Chart Number 183

September 4, 2015

By Ekta R. Garg

Last week I did something I’ve never really done before. I took my daughter shoe shopping…to buy shoes for me. And I found out in the process just how mature she’s gotten recently.

This week the girls started Irish dancing lessons, and they needed black ballet slippers (as to how we came to the idea of Irish dancing…that’s another Chart on another day :>.) Because it’s been a while since Nine and Seven have worn ballet slippers and because Nine had last Friday off from school, I decided to take her to Payless for ballet shoes. I figured I would just bluff Seven’s shoes—that is, guess a size, buy a pair, and have her try them at home. But since I had access to the feet of one child, I thought I might as well get the right size for her.

I had another motive for taking Nine to Payless. I needed two new pairs of shoes too. So I figured I’d knock out shoes for two in one trip.

We got to the store and went to the kids’ section and the shelves that displayed dance shoes. After spending a few minutes trying on one or two pairs, we finally settled on a pair size four-and-a-half (and I did a double take. Since when has my child started wearing shoes this big? I wear a size seven-and-a-half, for crying out loud!)

After dropping her new pair of ballet shoes into its box, I went around the tall aisles to the women’s section and started browsing.

“What are you doing?” Nine asked curiously.

“I need to buy some new shoes too,” I explained.

She brightened at the prospect of offering me advice on shoes and searched through the pairs lining the shelves in long rows. I pulled a pair of ballet flats, unfolded them a little, and put them on. The minute I did so, however, I had to shake my head.

“Those are cute,” she said, angling her head one way and then the other as she examined my feet.

She didn’t sound like a nine-year-old. She sounded…well, like a young woman. I blinked once or twice and then decided to answer her unasked question like a woman.

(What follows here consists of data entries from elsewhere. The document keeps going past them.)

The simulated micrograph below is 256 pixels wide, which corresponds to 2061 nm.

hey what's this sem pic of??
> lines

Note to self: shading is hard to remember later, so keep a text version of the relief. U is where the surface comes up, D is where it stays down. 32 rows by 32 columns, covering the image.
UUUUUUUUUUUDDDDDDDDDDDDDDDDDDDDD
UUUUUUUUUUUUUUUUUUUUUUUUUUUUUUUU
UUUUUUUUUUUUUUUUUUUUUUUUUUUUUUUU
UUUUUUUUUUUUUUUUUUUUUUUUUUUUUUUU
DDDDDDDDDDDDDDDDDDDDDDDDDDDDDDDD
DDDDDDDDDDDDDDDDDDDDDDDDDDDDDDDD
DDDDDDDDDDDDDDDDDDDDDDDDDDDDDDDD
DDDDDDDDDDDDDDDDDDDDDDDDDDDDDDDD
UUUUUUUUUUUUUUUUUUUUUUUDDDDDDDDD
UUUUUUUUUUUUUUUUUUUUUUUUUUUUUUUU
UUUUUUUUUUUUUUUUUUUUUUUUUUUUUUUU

“I don’t like the shape of the toes,” I said, eyeing the rounded fronts of the shoes. I put the flats away, pulled another box off the shelf, and tried on the second pair.

“These are kind of nice,” I said.

“No offense, but those look manly,” Nine said in a neutral tone.

I wondered for a moment just how seriously I should take the opinion of someone who hasn’t even hit double digits in age yet, but then I took another look at the shoes and started to feel just the tiniest hint of doubt.

“Maybe I’ll try something else on,” I said, not sure how to process the thoughts she’d shared.

I pulled out another pair, and Nine shook her head. She didn’t like that pair, and I gave up on closed-toed shoes for the moment. Moving about three feet to the left, I pulled out a pair of sandals with gold accents and beige straps. I put them on and felt like the summer sun had just risen on my feet.

I started to smile and showed the sandals to Nine, and she shook her head again.

“That’s too bright,” she said. I spotted another pair exactly the same shape except with silver accents and white straps.

“They’re in silver too?” she said, incredulous. Clearly this child knew what she liked and didn’t like.

Two boxes over I found a black pair of sandals with a fun design that covered a major portion of the top of my foot. Right away Nine grinned.

“Those are really cute!” she said. “I like them.”

The finality in her voice convinced me, and I realized I really liked them too. I saw the same pair in beige and tried those on, but Nine assured me the black ones looked much better. I slid the box and its lid off the shelf, put the sandals inside, and dropped the box next to the ballet slippers we’d selected.

I turned to the close-toed shoes again and spied a plain black pair that reminded me a little bit of Keds.

“Those look good,” Nine said, urging me to try them on.

Even though I was a little skeptical—these ones looked kind of boyish to me—I took her advice and tried them on. And then I spent a few minutes looking at my feet. I realized that Nine was right. The shoes did look good.

“Are you sure?” I asked, wanting that little boost of confirmation every woman needs when she’s trying to decide on a pair of shoes.

“Yup,” she said. “Those look good.”

I thought about it for another minute and then agreed with her. I scooped up the shoes, the sandals, and Nine’s ballet slippers and walked with her to the register. We paid for the shoes and left.

In the time we spent in Payless, I got a small glimpse of the future. Nine had offered me cogent, thoughtful opinions and expected me to listen to what she had to say. As we stood there in the aisles between the shelves of shoes, something shifted between Nine and me. We weren’t mother and daughter. At least, we weren’t just mother and daughter. We were partners in shopping crime. And I had thoroughly enjoyed every minute of it.

It was fun and a little eye opening and, yes, even a little sad. My older child is really growing up. But I’m excited about future shopping trips, and knowing I now have someone to offer me an opinion makes me wonder just what we should shop for next.